I know I said the ambiguity between X and me is killing me, but I think I could get used to it. These two weeks, my heart has done so many leaps and jumps that it could get a prime spot in Cirque du Soleil by now.
My bestest and goodest (kids, there ain’t no such words but I need emphasis on my words, so don’t pick this up) friends who know me inside out and upside down know that money is the last thing in this world that can move me, therefore, death by little things is what kills me most.
● Thank you for feeding me multiple meals these past weekends. You have no idea how touched I am to my very core for the effort that you have put in.
● Thank you for taking care of my dietary needs. Upon learning of my irregular bowel movement (not the most glamourous thing you should know about me….), you kinda force fed me greens. And keep reminding me about it…
● Thank you for constantly throwing me compliments. You have no idea how much of my ego you have stroked. And how big my head has gotten.
● Thank you for sharing with me things you don’t tell others. Makes me feel like you trust me, and I’m grateful for that because I know how much trust you don’t have in mankind.
● Thank you for treating me to movies and our “date” to the Night Safari. I treasure every minute with you in close proximity.
● Thank you for acting as my look out while I changed in my car without peeking like how some jerks might. Though I have to say, I wish you did hahaha.
● Thank you for your morning calls. I actually have zero issues waking up on my own but it sure puts a huge smile to my face and sets the tone of the day right when I hear your voice first thing in the morning.
● Thank you for the texts I’ve been getting from you everyday recently. Makes me wish this will go on forever and ever. And for being silly with me when I’m behaving like the mad person I really am.

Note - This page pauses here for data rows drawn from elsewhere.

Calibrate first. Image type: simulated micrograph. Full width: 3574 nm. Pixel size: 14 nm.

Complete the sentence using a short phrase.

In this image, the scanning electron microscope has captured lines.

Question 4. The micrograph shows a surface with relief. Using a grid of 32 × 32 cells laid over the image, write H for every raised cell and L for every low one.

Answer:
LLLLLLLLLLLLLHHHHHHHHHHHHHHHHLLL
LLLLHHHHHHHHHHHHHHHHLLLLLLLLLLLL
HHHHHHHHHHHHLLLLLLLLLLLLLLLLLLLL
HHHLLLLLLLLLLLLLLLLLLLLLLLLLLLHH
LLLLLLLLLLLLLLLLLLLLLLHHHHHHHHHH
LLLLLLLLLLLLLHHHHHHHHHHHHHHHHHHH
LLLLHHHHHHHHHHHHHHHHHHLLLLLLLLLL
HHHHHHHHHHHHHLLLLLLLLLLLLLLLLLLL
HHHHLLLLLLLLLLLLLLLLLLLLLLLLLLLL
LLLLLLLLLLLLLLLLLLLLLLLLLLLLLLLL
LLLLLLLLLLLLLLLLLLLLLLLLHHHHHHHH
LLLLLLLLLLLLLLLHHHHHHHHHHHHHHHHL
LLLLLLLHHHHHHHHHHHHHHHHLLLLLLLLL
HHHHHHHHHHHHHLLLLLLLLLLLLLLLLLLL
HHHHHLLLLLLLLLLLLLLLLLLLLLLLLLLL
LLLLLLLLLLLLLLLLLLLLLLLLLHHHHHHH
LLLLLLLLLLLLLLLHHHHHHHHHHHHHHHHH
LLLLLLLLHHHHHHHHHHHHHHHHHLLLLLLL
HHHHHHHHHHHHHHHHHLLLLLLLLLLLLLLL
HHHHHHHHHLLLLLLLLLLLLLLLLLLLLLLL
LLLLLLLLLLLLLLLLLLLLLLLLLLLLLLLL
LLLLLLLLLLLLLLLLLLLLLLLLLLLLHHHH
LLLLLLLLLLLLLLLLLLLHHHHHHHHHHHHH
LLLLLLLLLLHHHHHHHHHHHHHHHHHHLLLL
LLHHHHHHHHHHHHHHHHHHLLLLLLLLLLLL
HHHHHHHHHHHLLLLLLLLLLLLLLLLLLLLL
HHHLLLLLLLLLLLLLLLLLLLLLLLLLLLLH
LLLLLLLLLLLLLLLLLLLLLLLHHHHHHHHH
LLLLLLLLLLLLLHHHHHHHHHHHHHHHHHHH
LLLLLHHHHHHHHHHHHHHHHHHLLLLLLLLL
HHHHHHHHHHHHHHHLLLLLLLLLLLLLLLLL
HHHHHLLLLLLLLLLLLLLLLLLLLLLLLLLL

● Thank you for tolerating my short temper. You didn’t mind when I turned into Queen of Grumps when I got frustrated formatting your assignment nor did you judge me when my impatient nature showed when I was driving.
I realised I have many things to thank you for, and I’m hoping I’ll have more to be thankful for in future. Though I know very well we won’t have a future future together, I still want to thank you for now, for bringing such joy and warm fuzzy feelings to my heart and solar plexus.
I thank you for you. Ok, I don’t mind anymore; let’s be Forever Friends.